Hades Archive System

Introduction

Hades is a near-line archive system, made to fill a niche between a fileserver (online) and a shelf full of CDs or DVDs (offline).

An archive system lets you keep your fileserver with only those files needed for current work; all the old filesets are archived out of sight.

Hades doesn't present an online directory; all the manipulation is done with a web interface. Because of that, it's not necesary to use expensive and complex hard disk arrays. Every module is just a small mainboard with as many disks as possible to keep high densities. This achieves the lowest cost per Gigabyte.

Typically, in a network there's lots of data 'in work', in the user's hard disks, in the fileserver(s) and maybe in removable media. When a unit of work isn't 'current' anymore, it should be archived. Ideally, it would be unmodifiable, and unerasable.

Without Hades, the user would probably just burn a few CDs or DVDs. This is great for a low cost per Gigabyte, but its very cumbersome for retrieval. It's hard to keep a strict discipline to label and store the CDs. There's indexing software the helps to know which disc contains any given file, but it typically doesn't scale with thousands of discs (just a few Terabytes).

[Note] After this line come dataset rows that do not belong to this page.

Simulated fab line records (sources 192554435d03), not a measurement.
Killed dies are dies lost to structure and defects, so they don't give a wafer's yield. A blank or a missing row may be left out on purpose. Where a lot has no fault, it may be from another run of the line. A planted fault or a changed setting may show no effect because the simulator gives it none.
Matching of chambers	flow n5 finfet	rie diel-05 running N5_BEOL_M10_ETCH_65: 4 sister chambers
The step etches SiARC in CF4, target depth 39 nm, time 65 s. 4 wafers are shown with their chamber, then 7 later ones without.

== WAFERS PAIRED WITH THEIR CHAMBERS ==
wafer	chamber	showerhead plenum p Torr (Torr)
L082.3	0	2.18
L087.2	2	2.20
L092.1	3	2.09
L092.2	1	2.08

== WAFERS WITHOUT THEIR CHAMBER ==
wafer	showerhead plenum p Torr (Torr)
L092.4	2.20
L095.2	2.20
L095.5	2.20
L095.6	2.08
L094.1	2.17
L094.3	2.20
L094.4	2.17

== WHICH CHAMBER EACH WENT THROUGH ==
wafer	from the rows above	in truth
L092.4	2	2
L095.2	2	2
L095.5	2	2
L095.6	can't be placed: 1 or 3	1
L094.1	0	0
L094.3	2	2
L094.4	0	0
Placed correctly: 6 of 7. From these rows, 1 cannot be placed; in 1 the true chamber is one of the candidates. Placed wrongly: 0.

With Hades, the user just puts the data he want's to archive in a directory previously set up to be accessible from the network. He then logs in the Hades web page, and selects that directory and assigns it a label. The system indexes the data in a SQL database with this label, along with the exact time, and MD5 checksum. At the same time, the data files are copied to the hard disks of the storage modules, and the checksum is verified for every file.

To retrieve data, the user just enters the label (or part of it) and chooses from the resulting list. Files are either downloaded directly from the webpage, or could be put into a specified directory in a fileserver.